Monday, February 21, 2005

The Glocal Book:"The Book of Tea" by Okakura Kakuzou(Tenshin)-No.68

Abode of Fancy; Implies a Structure Created to Meet Some Individual Artistic Requirement


「The name, Abode of Fancy, implies a structure created to meet some individual artistic requirement.

The tea-room is made for the tea-master, not the tea-master for the tea-room.

It is not intended for posterity and is therefore ephemeral.

The idea that everyone should have a house of his own is based on an ancient custom of the Japanese race, Shinto superstition ordering that every dwelling should be evacuated on the death of its chief occupant.
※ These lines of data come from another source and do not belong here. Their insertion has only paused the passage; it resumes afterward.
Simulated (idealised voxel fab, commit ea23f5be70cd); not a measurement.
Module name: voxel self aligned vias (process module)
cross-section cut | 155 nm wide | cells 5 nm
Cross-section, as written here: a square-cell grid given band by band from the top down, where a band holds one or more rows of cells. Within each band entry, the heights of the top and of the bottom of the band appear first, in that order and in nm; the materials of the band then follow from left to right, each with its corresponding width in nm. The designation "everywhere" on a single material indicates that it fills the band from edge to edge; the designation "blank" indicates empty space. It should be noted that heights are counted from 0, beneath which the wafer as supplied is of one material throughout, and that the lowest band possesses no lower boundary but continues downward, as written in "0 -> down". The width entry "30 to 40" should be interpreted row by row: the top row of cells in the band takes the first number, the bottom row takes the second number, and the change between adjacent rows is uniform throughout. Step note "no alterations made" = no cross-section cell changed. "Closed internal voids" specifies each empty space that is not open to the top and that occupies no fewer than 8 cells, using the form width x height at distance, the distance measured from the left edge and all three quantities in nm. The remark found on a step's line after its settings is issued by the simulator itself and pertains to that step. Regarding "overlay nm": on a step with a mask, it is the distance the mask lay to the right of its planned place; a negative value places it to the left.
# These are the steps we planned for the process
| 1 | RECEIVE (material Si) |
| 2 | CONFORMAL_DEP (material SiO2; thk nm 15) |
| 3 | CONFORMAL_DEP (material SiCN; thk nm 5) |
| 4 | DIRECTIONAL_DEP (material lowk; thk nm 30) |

Perhaps there may have been some unrealised sanitary reason for this practice.

Another early custom was that a newly built house should be provided for each couple that married.

It is account of such customs that we find the Imperial capitals so frequently removed from one site to another in ancient days.

The rebuilding every twenty years of Ise Temple, the supreme shine of the Sun-Goddeass, is an exanple of one of these ancient rites which still obtain at the present day.

The observance of these customs was only possible with some such form of construction as that furnished by our system of wooden architecture, easily pulled down, easily built up.

A more lasting style, employing brick and stone, would have rendered migrations impracticable, as indeed they became when the more stable and massive wooden construction of China was adopted by us after the Nara period.」
(From thr Book of Tea-the Tea-Room, pp.65-66, Charles E. Tuttle Co., Rutland, Vermont, Tokyo, Japan)

Essential spiritual mind of the way of tea is individualism and very personal.

Yet, I think the mind was changed to "fall into the habit of learning the process of the way of tea without philosophical search.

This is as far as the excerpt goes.